When affiliation works (and when it doesn't)
OPINION |

When affiliation works (and when it doesn't)

BEING RECOGNIZED AND ASSOCIATED WITH A HIGHLEVEL INCUMBENT IS A POSITIVE SIGN FOR THOSE ENTERING A SECTOR BECAUSE IT CERTIFIES ITS BASIC QUALITY. HOWEVER, THIS IS NOT THE CASE, FOR EXAMPLE, FOR NEW BANDS THAT PLAYS AS SUPPORT ACTS AT THE LIVE EVENTS OF ESTABLISHED ARTISTS. A STUDY EXPLAINS WHY

by Fabrizio Castellucci, associate professor at Department of management and technology

Newcomers in an industry often have trouble being taken seriously, or even noticed in the first place. This challenge, often referred to as the “liability of newness”, underscores the idea that to survive and thrive, new entrants must be recognized as legitimate by their stakeholders—employees, investors, customers, analysts, or simply followers. Network affiliations have been extensively investigated as a way for new entrants to overcome this “liability” as affiliations provide access to information, resources, and new knowledge. Furthermore, affiliations with high-status organizations have signaling value, functioning as endorsements to actors who need legitimacy, such as newly established organizations like startups. In other words, an affiliation between a new entrant and a high-status incumbent can work as an informational cue signaling stakeholders the underlying quality of the new entrant. Defined as the relative position of an actor in a socially constructed hierarchical order, status signals the perceived quality of a producer’s outcome with respect the competitor’s outcome.

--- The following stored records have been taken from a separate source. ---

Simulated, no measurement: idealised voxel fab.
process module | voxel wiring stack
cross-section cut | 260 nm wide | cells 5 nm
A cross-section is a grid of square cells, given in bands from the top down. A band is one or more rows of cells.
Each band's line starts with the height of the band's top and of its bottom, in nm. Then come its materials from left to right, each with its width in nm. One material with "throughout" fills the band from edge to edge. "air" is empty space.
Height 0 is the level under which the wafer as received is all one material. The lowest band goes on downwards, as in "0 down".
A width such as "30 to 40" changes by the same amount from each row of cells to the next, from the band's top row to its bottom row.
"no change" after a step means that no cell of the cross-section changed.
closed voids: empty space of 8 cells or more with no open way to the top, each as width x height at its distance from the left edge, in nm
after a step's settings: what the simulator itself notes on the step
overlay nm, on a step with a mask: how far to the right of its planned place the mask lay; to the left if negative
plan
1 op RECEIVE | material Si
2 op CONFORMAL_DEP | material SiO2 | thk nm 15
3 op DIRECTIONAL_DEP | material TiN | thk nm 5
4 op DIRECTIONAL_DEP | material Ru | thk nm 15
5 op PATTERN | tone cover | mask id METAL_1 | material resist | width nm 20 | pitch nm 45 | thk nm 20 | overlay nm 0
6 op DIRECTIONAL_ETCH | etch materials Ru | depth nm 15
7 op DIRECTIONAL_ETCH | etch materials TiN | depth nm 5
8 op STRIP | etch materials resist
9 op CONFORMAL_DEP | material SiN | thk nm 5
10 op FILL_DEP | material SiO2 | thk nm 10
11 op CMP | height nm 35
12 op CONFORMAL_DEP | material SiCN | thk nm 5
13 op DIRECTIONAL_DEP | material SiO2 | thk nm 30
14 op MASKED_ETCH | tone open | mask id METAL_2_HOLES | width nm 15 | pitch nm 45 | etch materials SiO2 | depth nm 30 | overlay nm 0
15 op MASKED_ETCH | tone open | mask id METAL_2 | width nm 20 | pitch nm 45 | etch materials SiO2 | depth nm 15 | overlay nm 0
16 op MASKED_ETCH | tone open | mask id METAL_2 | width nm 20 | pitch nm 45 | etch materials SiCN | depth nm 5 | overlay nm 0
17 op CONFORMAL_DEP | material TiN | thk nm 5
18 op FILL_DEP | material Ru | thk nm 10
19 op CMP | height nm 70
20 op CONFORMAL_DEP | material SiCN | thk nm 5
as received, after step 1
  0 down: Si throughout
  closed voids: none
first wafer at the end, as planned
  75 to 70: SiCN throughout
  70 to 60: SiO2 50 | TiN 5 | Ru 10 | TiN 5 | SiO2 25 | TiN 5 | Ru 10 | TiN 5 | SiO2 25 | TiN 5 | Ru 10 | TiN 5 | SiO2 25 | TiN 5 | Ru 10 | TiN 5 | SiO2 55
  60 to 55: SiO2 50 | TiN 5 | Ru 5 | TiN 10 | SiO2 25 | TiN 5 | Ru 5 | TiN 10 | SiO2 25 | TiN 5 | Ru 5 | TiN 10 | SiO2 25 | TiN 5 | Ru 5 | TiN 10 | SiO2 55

Despite being socially constructed, meaning that the perceived quality might be very different from the actual quality, new entrants usually benefit from being affiliated with high-status incumbents. The implicit assumption here is that forming an affiliation is a deliberate act and, therefore, affiliations between high-status firms and new entrants will not materialize in the absence of a specific endorsement of the latter on the former’s part. Affiliations, however, are not necessarily the result of deliberate choices. Rather, affiliations can have tangible effects even if two actors are simply perceived as affiliates by an audience. When actors share a membership in a social group or jointly participate in common activities, and if this is visible to audiences, they will often be perceived as connected, even though their association might be unintentional, and their interactions limited. This is the case of bands who participate in the same live music performance: they are perceived by audiences as affiliate even though their participation in the performance is not determined by the choice of any band in the concert lineup.

According to popular belief, new bands should benefit from playing in the same live performance with a successful high-status band. Yet in those contexts, such as live performance, where entrants rely on attracting audience attention to acquire resources and must compete with their affiliates to do so, we argue and find support for the opposite. Because attention is a limited resource and because high-status affiliations tend to capture most of the audience’s attention, the amount of attention that audiences can allocate to any given entrant is dramatically reduced. In turn, the reduced allocation of attention to entrants is likely to translate into reduced engagement by the audience, hindering both the acquisition of resources and the development of a distinctive identity in the eyes of stakeholders, with detrimental effects on performance outcomes. By looking at a sample of new bands and their live performances, those performing with high-status bands are less likely to survive and tend to generate lower revenues.

If, on the one hand, high-status bands can still provide legitimacy to the new entrants, this effect would decline for older bands while the diversion of attention would still remain. Consistently we find that older new bands are less likely to survive and produce revenues if they perform live with high-status bands.